This is the question
every applicant wants answered, and the honest answer is: No, there is no guarantee
of permanent employment.
Every bank notification
explicitly states: "This is a 12-month apprenticeship only, with no
guarantee of absorption or regular employment in the Bank."
Apprentices are not bank
employees during training, and they do not become bank employees automatically
after training ends.
However, here is the
realistic picture:
What Can Happen After Your 12 Months
- You can independently apply for regular bank recruitment exams (IBPS PO,
IBPS Clerk, SBI PO, SBI Clerk, etc.) like any other graduate. Your
apprenticeship experience will strengthen your interview and give you an
edge.
- Some banks value internal apprentice
experience during their regular
recruitment interviews. While not formally stated, branch managers often
give positive feedback about apprentices who performed well.
- Your profile becomes stronger. Candidates who have completed bank
apprenticeship training are significantly better prepared for banking
competitive exams because they understand banking operations from the
inside.
- Third-party data is encouraging. According to evaluation reports on the
National Apprenticeship Promotion Scheme (NAPS), approximately 72% of
apprentices who complete their training find full-time employment
within a short time — either in banking or in other sectors. This is
because the training adds practical credibility to their resume.
- Some state-level cooperative banks and private
banks actively prefer
candidates with PSB apprenticeship experience for junior roles.
4. Why Is the Government
Pushing Apprenticeships in Banks?
Understanding the
government's intention helps you see this scheme more clearly and decide
whether it fits your career goals.
4.1 The National Apprenticeship Promotion Scheme (NAPS)
The Government of India
launched the National Apprenticeship Promotion Scheme (NAPS) in 2016
under the Ministry of Skill Development and Entrepreneurship. A revised
version, NAPS-2, was rolled out from 2022–23. The core objective is to
increase the number of apprentices across industries in India from a few lakhs
to tens of millions.
Banks, being large
employers with lakhs of branch locations across India, are considered ideal
training grounds under this scheme. By 2025, over 11.84 lakh apprentices
were engaged across India under NAPS, with the Banking, Financial Services
& Insurance (BFSI) sector being one of the top 13 target sectors.

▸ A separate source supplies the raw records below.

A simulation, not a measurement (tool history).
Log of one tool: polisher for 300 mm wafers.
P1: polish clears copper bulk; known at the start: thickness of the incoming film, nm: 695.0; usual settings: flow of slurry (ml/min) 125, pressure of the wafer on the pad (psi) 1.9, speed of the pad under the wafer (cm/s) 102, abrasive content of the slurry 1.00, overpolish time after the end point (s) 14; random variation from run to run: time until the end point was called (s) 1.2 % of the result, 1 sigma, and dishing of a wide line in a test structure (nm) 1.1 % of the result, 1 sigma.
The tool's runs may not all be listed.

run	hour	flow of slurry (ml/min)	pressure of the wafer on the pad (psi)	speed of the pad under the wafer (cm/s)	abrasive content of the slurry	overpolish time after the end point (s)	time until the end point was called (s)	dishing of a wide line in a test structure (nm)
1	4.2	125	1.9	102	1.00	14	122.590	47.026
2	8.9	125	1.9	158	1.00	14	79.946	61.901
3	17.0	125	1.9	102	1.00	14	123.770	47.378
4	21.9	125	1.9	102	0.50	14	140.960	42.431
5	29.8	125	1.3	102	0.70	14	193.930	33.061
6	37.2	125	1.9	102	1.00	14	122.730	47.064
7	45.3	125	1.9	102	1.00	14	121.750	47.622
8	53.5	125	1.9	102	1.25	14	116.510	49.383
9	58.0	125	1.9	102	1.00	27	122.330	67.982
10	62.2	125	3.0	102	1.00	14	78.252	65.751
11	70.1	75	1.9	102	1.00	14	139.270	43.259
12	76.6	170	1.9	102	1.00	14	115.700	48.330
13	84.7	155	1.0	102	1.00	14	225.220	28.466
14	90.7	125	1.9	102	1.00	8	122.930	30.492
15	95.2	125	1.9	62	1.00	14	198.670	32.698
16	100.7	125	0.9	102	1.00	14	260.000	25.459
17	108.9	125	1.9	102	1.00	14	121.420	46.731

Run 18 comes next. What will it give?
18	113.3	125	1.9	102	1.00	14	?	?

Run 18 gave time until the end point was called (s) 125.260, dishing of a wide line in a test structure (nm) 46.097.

4.2 The Government's Core Goals Behind This Scheme
Goal 1: Bridge the Skill
Gap India produces millions
of graduates every year, but employers often say fresh graduates lack practical
skills. Bank apprenticeships are designed to create a pipeline of trained,
job-ready youth who understand financial services operations — even if they do
not end up as permanent bank employees.
Goal 2: Reduce Graduate
Unemployment Instead of leaving
graduates unemployed while they search for jobs, the scheme gives them 12
months of structured, paid engagement. The ₹15,000 monthly stipend supports
them financially during this period.
Goal 3: Save Banks on
Regular Hiring Costs Banks have a genuine
operational need at branch level — counter work, customer service,
documentation, digital banking assistance. Hiring regular employees for all
these roles is expensive because it involves full salary, pension, and
benefits. Apprentices allow banks to meet their operational needs at a fraction
of the cost while giving young graduates meaningful experience. Both parties
benefit — at least in theory.
Goal 4: Comply with
Apprenticeship Targets The
Apprentices Act 1961 mandates that establishments above a certain size must
engage apprentices. The government has been tightening enforcement of this rule
and pushing large PSBs to meet their apprenticeship quotas.
Goal 5: Create a Talent
Pipeline for Future Recruitment While no bank formally guarantees absorption, there is an indirect policy
logic: as banks prepare for large-scale retirement of Baby Boomer-era employees
over the next decade, having a pool of trained, branch-experienced youth is
strategically useful. The government hopes that once this talent pool exists,
banks will preferentially recruit from it through regular channels.
5. Pros and Cons at a
Glance
Why You Should Consider Applying
- Stipend of ₹15,000/month — a meaningful income
while you prepare for competitive exams
- Real banking experience that no coaching
institute can provide
- Exposure to branch operations, customers, and
digital banking systems
- A year of productive work on your resume
rather than a gap year
- Improves your confidence and communication for
bank interviews
- Available across all states — posted to
branches near your home district in many cases
- No bond or service obligation after training
ends
Conclusion: Is a Bank
Apprenticeship Right for You?
A bank apprenticeship is
not a government job. It is not even a probationary position that could lead to
one. What it is, is a structured, paid, one-year work experience programme
in one of India's most professionally respected sectors.
If you are a fresh
graduate with a banking or finance aspiration, and you want 12 months of real
work experience while earning ₹15,000 a month and preparing for IBPS or SBI
exams at the same time — this is genuinely a good opportunity. Think of it as a
paid internship in a prestigious environment.
If you are expecting job
security or a permanent government service career at the end of it — adjust
your expectations. Use the year wisely, clear your banking exams, and the
apprenticeship will have served its purpose.
The government wants more
trained youth. Banks want operational support at low cost. You want experience
and income. When all three align and you go in with clear eyes, the scheme
works.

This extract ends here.